PULLMAN, Wash. - The FAA announced a $40 million grant to Washington State University and the Massachusetts Institute of Technology to lead extensive research into more development of aviation bio fuels.
The grant is intended to establish a Center of Excellence, with both WSU and MIT leading a team of universities that also include the University of Washington, Oregon State, Boston University, Purdue, the University of Illinois, Stanford and eight others.
The goal is to make more environmentally friendly energy sources available to the industry at an affordable price.
"If we are to reduce our dependence on oil and our carbon footprint, this is the way to do it,” said WSU President Elson Floyd.
Boeing, Alaska Airlines, United and other aerospace and fuel companies have been experimenting with alternative fuels that range from the non-food camelina plant grown across the northern plains, to other alternatives made from algae to spent cooking oil used to fry chickens.
In its request for proposals, the universities are asked to develop fuel performance testing and examine the impact the use of alternatives fuels would have on aircraft noise and other impacts.
"This innovative partnership supports President Obama's national plan to address climate change," said U.S. Transportation Secretary Anthony Foxx.

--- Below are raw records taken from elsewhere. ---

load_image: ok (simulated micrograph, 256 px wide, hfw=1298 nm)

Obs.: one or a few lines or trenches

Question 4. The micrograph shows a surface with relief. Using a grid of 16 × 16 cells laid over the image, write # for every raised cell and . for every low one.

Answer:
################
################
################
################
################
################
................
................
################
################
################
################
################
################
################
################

Airlines have expressed strong interest in alternative fuels as a way to shield themselves from volatile oil prices, as well as a way to reduce their carbon footprint.
In 2011, Alaska Airlines and its regional subsidiary Horizon Air conducted weeks of testing using fuel made from cooking oil on regularly schedules flights.
WSU and the UW have already been involved in bio fuel research. Another alternative idea under study is using slash and other wood waste from Northwest forests. That idea has been advanced in part as a way to make removal of volatile forest debris more economical and to hold down the risk of wild land fire.
The grant would provide $4 million a year for each of the 10 years the program would run and would be matched with private research dollars.